Reputation: 2840
I'm trying to move a large number of records from one MySQL instance two another inside RDS. They are on different VPCs and different AWS accounts, so I can't create a data pipeline that would do the copy for me.
I've written a quick java program that connects to both the import database and the export database and does the following:
SELECT MAX(primary_key) FROM table
SELECT * FROM table WHERE(primary_key > max_from_import) LIMIT 1000000
INSERT INTO table (col1....coln) VALUES (?....n?)
With this method I'm able to see around 100000 records being imported an hour, but I know that from this question that a way to optimize inserts is not to create a new query each time, but to append more data with each insert. i.e.
INSERT INTO table (col1...coln) VALUES (val1...valn), (val1...valn)....(val1...valn);
Does the jdbc driver know to do this, or is there some sort of optimization I can make on my end to improve insert run time?
UPDATE: Both answers recommended using the add and execute batch, as well as removing auto commit. Removing auto commit saw a slight improvement (10%), doing the batch yielded a run time of less than 50% of the individual inserts.
Upvotes: 0
Views: 1181
Reputation: 8761
First create a JDBC connection to Destination database and make its auto commit property to false
.
After that in a loop do the following
Read N(for example 1000) number of rows from Source database and write that to destination database.
After some inserts commit destination database connection.
Sample code to get more idea is given below
Connection sourceCon = getSourceDbConnction();
Connection destCon = getDestinationDbConnction();
destCon.setAutoCommit(false);
int i=0;
String query;
while((query=getInsertQuery()!=null)
{
statement.executeUpdate(query);
i++;
if(i%10 == 0)
{
destCon.commit();
i=0;
}
}
destCon.commit();
The getInsertQuery
function should give string in INSERT INTO table (col1...coln) VALUES (val1...valn), (val1...valn)....(val1...valn);
format.
Also it should return null
, if all tables are processed.
If you are using Prepared Statements, you can use addBatch
and executeBatch
functions. Inside loop add values using addBatch
function. After some inserts call executeBatch
.
Upvotes: 1
Reputation: 23839
You need to use batch insert. Internally, Connector/J (MySQL JDBC driver) can rewrite batch inserts into multi values insert statements.

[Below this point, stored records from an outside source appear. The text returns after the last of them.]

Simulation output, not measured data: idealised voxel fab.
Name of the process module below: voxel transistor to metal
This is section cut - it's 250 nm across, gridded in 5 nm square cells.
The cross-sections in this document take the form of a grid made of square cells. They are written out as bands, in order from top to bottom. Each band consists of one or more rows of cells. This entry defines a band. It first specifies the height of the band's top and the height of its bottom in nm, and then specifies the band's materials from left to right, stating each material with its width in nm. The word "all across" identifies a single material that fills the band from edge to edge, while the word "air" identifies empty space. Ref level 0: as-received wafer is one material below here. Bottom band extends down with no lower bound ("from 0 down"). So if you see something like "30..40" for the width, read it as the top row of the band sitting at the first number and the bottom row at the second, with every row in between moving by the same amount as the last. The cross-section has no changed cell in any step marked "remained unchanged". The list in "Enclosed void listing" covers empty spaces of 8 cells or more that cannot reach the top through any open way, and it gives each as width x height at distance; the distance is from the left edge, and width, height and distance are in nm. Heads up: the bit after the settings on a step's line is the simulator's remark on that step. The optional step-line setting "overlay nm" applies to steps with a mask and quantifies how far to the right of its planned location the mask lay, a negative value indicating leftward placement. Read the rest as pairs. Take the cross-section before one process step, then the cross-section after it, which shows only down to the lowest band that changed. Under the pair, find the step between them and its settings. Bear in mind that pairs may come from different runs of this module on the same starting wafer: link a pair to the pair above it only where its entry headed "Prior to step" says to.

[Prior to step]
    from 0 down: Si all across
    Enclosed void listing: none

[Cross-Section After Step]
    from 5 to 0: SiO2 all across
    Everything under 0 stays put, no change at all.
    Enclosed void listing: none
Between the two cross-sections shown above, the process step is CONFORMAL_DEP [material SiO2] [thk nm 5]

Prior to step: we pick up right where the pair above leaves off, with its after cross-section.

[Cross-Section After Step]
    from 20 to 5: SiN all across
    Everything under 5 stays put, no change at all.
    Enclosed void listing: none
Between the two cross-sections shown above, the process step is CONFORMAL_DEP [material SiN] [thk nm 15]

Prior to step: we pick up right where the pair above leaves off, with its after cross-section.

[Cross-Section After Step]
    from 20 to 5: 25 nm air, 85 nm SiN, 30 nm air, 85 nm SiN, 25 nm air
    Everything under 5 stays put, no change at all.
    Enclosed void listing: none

(Note that this is the default Connector/J behavior. You can add
the option useServerPrepStmts=true
to the JDBC url to enable server side prepared statements)
The code looks like the following:
try(PreparedStatement stmt = connection.prepareStatement(sql)) {
for(value : valueList) {
stmt.clearParameters();
stmt.setParameter(1, value);
stmt.addBatch();
}
stmt.executeBatch();
}
The code above will generate a multi value insert:
INSERT tablename(field) VALUES(value1), (value2), (value3) ...
Upvotes: 1